There are many times, when the only publications I will search for background are the New York Times, the Washington Post and the Wall Street Journal. No offense to the L.A. Times or anyone else doing great journalism, sometimes you only need to check three. Yet, there are many instances where it pays to check the smaller of papers.

I posted recently about how I found a Batman villain in the course of searching a small town paper. Something popped up today that reminded me of a key value of small town papers. It was a press release, but it was published in a regional newspaper—I’ll leave the specifics aside so you will not know who I’m monitoring. My point is that small town girl hits big is always news in said small town. What may be a run of the mill promotion in the Wall Street Journal can be front page news back home.A similar thing can happen with college papers or even high school publications. Such as it is, the smaller publication may run a press release that a bigger paper would ignore. Look where your subject is a big fish.

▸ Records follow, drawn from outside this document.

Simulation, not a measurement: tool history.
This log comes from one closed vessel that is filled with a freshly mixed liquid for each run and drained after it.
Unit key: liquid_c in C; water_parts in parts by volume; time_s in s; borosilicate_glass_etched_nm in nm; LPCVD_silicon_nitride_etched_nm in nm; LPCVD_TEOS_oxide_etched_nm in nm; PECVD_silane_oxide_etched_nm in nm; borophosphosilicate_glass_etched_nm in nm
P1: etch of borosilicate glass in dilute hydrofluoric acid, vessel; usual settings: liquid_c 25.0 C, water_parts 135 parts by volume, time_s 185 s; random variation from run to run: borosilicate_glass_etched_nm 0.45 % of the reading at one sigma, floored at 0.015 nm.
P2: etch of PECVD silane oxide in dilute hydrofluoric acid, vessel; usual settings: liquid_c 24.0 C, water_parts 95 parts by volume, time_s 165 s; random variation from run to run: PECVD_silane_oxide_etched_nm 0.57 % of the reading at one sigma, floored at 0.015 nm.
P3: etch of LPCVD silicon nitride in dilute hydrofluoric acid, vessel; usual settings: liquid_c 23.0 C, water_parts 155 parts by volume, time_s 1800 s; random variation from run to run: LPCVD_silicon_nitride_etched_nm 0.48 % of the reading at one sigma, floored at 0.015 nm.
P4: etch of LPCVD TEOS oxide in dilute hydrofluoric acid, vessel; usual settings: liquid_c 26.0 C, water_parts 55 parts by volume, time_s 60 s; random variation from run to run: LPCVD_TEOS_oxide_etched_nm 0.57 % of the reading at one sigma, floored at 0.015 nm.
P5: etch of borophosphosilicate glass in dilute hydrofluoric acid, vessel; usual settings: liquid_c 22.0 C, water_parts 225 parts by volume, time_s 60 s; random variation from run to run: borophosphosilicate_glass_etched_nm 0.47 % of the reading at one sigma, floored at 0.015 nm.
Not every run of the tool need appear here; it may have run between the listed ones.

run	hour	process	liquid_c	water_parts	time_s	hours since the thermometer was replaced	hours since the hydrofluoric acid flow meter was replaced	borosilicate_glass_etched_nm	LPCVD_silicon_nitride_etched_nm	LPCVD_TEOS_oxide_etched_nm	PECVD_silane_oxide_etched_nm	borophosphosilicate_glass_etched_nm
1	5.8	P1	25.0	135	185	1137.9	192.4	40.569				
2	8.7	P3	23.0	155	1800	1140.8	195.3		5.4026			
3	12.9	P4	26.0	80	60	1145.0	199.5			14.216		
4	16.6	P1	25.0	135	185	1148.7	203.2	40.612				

There are three ways to find “small town publications” —and small town publications can range from suburban weeklies to the daily paper for Yakima, Washington (the Yakima Herald if you care). First, many of these publications are indexed via Google/Bing or otherwise available via Nexis. That is you can find the articles as likely as you could in any big search. Second, the publication may be online but the archives may require a search via the site’s home page. This is the classic “invisible web”, where the material is public but not picked up by Google. Finally, there are publications that are not “online”. That is there are no electronic versions of the articles that can be remotely accessed. In that case, one has to try the publication itself, to see if they will review their archives for you, or you can visit a library in that town, which usually will have some form of back collection or index. In fact, in some towns, the library will make clipping files of their favorite sons and daughters. There is also newspapers.com and similar sites, which have scanned old newspapers—these sites are fascinating because you get the see things like old ads and old listings, things that Nexis does not include.

There’s a lot of value to getting Google Alerts, even if that value is reminding me of the value of small town papers. Remember where your subject is a big fish is a good place to find interesting material.